851.01/2204: Telegram

The Secretary of State to the Consul General at Algiers (Wiley)

1084. For Murphy. Your 1037, June 4, 4 p.m. In the conversation with General Bethouart the Under Secretary informed him of the President’s invitation to General Giraud to visit this country and that the message was not only to express the President’s warm desire to meet with General Giraud here but also to assure him that the bases laid down in Casablanca conversations were in no way changed.

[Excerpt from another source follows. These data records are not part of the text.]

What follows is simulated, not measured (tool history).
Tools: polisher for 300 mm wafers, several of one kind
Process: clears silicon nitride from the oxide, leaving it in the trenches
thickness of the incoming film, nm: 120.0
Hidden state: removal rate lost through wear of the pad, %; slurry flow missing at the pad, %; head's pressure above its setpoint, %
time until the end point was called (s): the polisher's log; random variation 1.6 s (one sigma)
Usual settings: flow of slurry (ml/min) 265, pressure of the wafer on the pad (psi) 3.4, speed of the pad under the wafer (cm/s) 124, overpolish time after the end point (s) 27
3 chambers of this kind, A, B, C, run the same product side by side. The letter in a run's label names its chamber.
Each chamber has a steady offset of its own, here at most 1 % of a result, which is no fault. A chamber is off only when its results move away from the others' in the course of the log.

  • Secondly, it was made clear to General Bethouart that there was no tradition in this country which would prevent the Commander in Chief of the Army from holding such a further position as, for instance, the President or alternating President of the proposed National Committee of Liberation.
  • Third, in the view of this Government the National Committee of Liberation would be responsible as trustees for all French interests and territories outside of metropolitan France but was not to be or become the provisional Government of France.
  • Four. The British were in general agreement with the last two points.
  • Five. The people of metropolitan France must be free to work out their own future free from outside coercion either foreign or French.
  • Six. The United States Government regarded the French armies as military allies and General Bethouart could be assured this Government would make every effort to fulfill our military commitments.
  • Seven. This country very much desired immediate union between all French authorities outside of metropolitan France and that this union might assist in every way possible in the war against the Axis but no union could be looked on with favor that in any way threatened either to become an organization intended to further personal ambitions or to impair the military effort of the allied nations.